- The European Commission has approved Google’s acquisition of Fitbit.
- However, the company has agreed to several concessions that will limit what it can do with the data it collects from Fitbit devices.
- Google has also agreed to honor the EU’s conditions for at least 10 years.
As expected, Google had to agree to several conditions, which it will have to honor for at least 10 years, to get the EU’s blessing. Most notably, it told the Commission it won’t use the health and wellness data it collects through Fitbit devices to augment its ads business. It’s also obligated to maintain free access to Fitbit’s Web API, which allows developers to create apps that access data collected by Fitbit’s fitness trackers and smart scales. Under the terms of the agreement, Fitbit users in the European Economic Area will have the option to prevent the company from feeding their health and wellness data to other Google services such as Maps.
Another significant facet of the approval relates to Google’s stewardship of Android. The company has agreed to continue freely licensing the software APIs hardware manufacturers require to make their wearables work with the company’s mobile operating system. The EU has also imposed conditions that prevent the company from circumventing or cheating that requirement. For instance, the agreement covers Google’s future improvements to features like GPS and Bluetooth access. The company also can’t degrade the user experience on third-party wearables by displaying error messages and permission requests in a way that’s discriminatory against a third-party player.

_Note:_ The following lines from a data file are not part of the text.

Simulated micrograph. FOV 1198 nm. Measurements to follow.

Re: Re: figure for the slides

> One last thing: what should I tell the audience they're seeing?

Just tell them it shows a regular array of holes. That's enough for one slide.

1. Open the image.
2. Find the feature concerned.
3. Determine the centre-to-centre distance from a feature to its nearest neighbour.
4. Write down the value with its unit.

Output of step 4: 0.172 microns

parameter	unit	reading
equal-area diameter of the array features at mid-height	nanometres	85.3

Approval from the European Commission is a major milestone for Google as it works towards closing the deal, but the company still has yet to gain regulatory support from the US government. And more than anything else, that may end up delaying or scuttling the deal. The company is currently the subject of two separate antitrust lawsuits in the country, including one lead by the Justice Department. Those suits are focused on Google’s search and ad businesses. Still, you have to imagine it will be difficult for the company to convince lawmakers to approve a splashy acquisition while it’s accused of anti-competitive practices.